Originally Posted By: ryck
Maybe the truth is that the kind of science fiction you like just isn't appealing except to a limited group.


There is material in every single paragraph you wrote (keep 'm coming!) I could extensively comment on, but doing so would likely muddy the waters more than they already seem to be. That's why I rather arbitrarily picked the sentence I quoted.

Wouldn't you agree that your statement is true for any genre of writing, not just science fiction, but also including many (if not most) works earning the highest praise and prizes? (Using the word 'literature' instead of 'writing' is a value judgement I prefer to leave to the readers.)


Stepping away from that single quote, it seems to me that you're too fixated on perceived 'truths' and 'objective values' to hear what some here are saying. Or, in your words, your opinion is coloured by what you appear to think. That's fine with me, but what's good for the goose...

Just to give another 'dreck' example: James Joyce's Ulysses is considered a high point of literature by experts, but abject and unreadable drivel by others, whose numbers likely exceed many times those of the experts.
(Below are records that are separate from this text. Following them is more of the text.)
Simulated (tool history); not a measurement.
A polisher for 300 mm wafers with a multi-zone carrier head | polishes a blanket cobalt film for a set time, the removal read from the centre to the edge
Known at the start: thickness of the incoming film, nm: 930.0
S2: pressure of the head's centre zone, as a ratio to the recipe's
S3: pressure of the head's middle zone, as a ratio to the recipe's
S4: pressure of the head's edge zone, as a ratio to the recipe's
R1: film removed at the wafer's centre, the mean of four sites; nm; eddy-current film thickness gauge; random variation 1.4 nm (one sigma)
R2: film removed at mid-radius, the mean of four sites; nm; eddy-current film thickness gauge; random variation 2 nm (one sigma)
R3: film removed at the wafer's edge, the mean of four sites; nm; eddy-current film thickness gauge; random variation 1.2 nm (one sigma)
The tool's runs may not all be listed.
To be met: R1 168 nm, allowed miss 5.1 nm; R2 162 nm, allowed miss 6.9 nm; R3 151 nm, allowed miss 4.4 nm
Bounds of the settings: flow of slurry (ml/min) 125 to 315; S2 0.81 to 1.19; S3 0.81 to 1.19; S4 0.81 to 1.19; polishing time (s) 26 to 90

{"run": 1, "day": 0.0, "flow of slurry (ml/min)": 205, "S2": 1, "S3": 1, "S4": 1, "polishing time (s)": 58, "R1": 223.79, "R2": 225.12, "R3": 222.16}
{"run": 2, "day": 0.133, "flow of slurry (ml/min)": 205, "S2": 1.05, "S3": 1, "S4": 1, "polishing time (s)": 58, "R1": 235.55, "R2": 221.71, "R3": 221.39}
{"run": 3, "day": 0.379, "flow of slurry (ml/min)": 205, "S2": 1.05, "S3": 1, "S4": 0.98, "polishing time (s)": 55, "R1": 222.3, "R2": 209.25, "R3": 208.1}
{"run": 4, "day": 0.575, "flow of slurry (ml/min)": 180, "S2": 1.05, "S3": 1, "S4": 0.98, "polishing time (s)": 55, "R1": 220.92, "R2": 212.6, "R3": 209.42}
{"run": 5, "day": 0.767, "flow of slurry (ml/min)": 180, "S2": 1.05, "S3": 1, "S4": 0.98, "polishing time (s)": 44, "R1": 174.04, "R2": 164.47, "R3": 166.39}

Who's right? I suspect that your answer would be the experts. Apart from the fact that I usually don't care too much about this kind of right or wrong, I'd say they both are, albeit for different reasons. The bestselling Great Literature and Banal Dreck segments only partially overlap in market terms and volume, just like those segments that don't sell well. We may be talking apples and oranges here, but they have equal right to exist.